This is where the problem lies. Other American leaders before George Bush have made the same claim in matters of less moment. It is something like a national heresy to suggest that the United States does not have a unique moral status and role to play in the history of nations, and therefore in the affairs of the contemporary world. In fact it does not.
…It is true that by establishing a republic, Americans made themselves successors to the dynastic monarchies of Europe (although the Dutch Republic and Swiss Federation preceded us). But that God had taken a hand in this, nominating us as his Chosen and confiding to us an earthly mission, has yet to be demonstrated, and a moral theologian might see in the claim the grave sin of Presumption.
Pfaff argues, and it’s easy enough to convince me, that economic, and even cultural, pressures trump force of arms in this modern-world-of-today and that our current dependence on force tends to make us more and more irrelevant. We are, after all, financing this “war on terror” with borrowed money. Pretty soon China will own us and I don’t think Bush-pater’s friends will be able to bail little Georgie out this time.
Pfaff’s is an argument for a new isolationism, at least as far as armed forces are concerned. I’m not sure that I’m convinced on all points. Hard to think there is nothing we can do in Darfur, for example, though in fact there is nothing we are doing. No, it’s worse than that. According to Pfaff, what we are doing is subsuming the situation in Africa into our “global war on terror.”

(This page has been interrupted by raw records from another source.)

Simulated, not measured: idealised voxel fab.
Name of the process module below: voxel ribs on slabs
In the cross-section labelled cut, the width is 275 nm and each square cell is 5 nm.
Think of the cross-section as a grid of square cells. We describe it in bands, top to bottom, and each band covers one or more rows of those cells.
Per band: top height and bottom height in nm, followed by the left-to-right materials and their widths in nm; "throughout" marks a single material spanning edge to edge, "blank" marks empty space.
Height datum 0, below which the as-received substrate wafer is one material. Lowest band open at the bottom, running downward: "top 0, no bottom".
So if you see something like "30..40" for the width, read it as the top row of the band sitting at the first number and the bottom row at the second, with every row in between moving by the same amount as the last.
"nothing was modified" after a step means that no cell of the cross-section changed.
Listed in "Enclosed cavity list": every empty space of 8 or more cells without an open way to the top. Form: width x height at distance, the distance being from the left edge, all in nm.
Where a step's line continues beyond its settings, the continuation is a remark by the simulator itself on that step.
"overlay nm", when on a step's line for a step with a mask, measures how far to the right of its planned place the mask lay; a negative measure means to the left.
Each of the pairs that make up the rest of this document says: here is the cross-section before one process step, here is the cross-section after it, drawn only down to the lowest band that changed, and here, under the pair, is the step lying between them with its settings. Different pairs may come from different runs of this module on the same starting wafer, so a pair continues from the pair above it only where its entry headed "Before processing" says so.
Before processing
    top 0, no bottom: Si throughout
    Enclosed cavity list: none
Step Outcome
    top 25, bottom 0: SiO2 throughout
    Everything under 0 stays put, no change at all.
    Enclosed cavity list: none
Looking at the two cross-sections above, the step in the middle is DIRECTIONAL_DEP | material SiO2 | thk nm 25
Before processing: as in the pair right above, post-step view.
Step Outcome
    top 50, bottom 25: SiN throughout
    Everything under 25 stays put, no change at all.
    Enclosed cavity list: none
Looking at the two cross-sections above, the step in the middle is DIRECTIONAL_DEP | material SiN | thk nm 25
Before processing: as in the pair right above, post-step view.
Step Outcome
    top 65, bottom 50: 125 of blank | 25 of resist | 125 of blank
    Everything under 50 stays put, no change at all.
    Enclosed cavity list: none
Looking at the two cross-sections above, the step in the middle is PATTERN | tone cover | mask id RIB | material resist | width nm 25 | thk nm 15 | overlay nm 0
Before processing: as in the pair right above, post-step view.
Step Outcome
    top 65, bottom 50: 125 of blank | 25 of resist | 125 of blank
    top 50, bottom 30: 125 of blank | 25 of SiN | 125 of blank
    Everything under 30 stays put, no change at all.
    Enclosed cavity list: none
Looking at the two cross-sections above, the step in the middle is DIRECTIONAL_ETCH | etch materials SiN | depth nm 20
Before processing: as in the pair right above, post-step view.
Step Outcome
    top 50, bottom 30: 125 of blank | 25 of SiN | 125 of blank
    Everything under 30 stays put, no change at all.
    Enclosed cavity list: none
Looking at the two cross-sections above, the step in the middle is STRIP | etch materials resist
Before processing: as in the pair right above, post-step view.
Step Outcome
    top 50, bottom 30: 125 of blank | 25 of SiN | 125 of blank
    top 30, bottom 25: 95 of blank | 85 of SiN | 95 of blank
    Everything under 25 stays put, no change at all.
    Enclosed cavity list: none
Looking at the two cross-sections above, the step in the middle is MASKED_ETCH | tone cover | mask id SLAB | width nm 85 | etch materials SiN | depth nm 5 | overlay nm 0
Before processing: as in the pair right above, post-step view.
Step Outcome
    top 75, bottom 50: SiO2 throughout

Still it’s worth a read and some thought. I learned a lot reading it. For example that:
…in the summer of 2003 …Condoleezza Rice, then President Bush’s national security adviser, speaking in London at the annual meeting of the International Institute for Strategic Studies …said that the time had come to discard the system of balance of power among sovereign states established by the Treaty of Westphalia in 1648. The Westphalian settlement ended the wars of religion by establishing the principles of religious tolerance and absolute state sovereignty. The UN is a faulty embodiment of international authority because it is an indiscriminate assembly of all the governments of the world, and should, she argued, be replaced as the ultimate world authority by an alliance or coalition of the democracies. This is a theme frequently promoted in conservative circles in Washington. …”Multipolarity,” she continued, “is a theory of rivalry; of competing interests—and at its worst, competing values. We have tried this before. It led to the Great War….”
Pax Americana.
Manifest Destiny.
It’s becoming such a theme here that perhaps I should set up a category for it. It was a stupid idea in the 19th century and it’s still a stupid idea in the 21st.